Article by Ankit Sharma, Big Data and Cloud Senior Solution Architect
Under Data Management Platform architecture world, we are pretty much familiar with the term Data Warehouse, which is popular from the era of 80’s and Data Lake which gained a lot of attraction in the last decade starting from 2011. In start of 2020 Databricks discussed a new data management paradigm Lakehouse. As the name suggests, this concept combines the best of both worlds Data Lake + Warehouse.
In this blog we will discuss what’s good and bad with Warehouse and Data Lake, and how Lakehouse is going to achieve best out of these two approaches.

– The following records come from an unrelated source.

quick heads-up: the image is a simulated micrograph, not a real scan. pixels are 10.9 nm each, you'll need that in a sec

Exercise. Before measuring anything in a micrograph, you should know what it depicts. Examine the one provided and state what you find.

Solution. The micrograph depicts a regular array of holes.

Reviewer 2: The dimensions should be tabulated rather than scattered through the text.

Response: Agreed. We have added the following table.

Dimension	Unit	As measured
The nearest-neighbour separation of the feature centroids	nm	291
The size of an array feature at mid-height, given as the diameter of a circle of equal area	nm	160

A data warehouse is a central source of information that can be analyzed to make more informed business decisions. The data warehouse stores data from many heterogeneous sources into a single area which gets transformed according to decision support system, which contributes to business decision making. Concept of Modern data warehousing evolved to a multi-platform, distributed approach to meet business need for enterprises and MPP architectures helps organizations to handle large data sets.
But while Data warehouses are great for structured data, in the world of IoT, a lot of enterprises have to deal with unstructured, semi-structured, data with high variety, velocity and volume. Also, with limited flexibility with SQL like tools, there is no data science and machine learning capabilities offered. Supporting schema on write, makes warehouse less efficient for schema evolution and storage cost adds another drawback. Modern cloud-based EDW’s, addresses most of these challenges, but some challenges still remain, the obvious one being, lack of unstructured data support.
Idea of Data Lake is basically a dumping ground of raw data in a variety of formats within a lower-cost storage environment. ‘Schema on read’ provides high agility and ease of data capture and also support of unstructured and semi-structured data allows enterprises to choose not to reject any data inflow. Compatibility with data science and machine learning tools gives more power to data scientists to get more insights and build models out of it.
But while storing data with variety and volume, data lake lacks some critical features:
- Does not support transactions (ACID properties)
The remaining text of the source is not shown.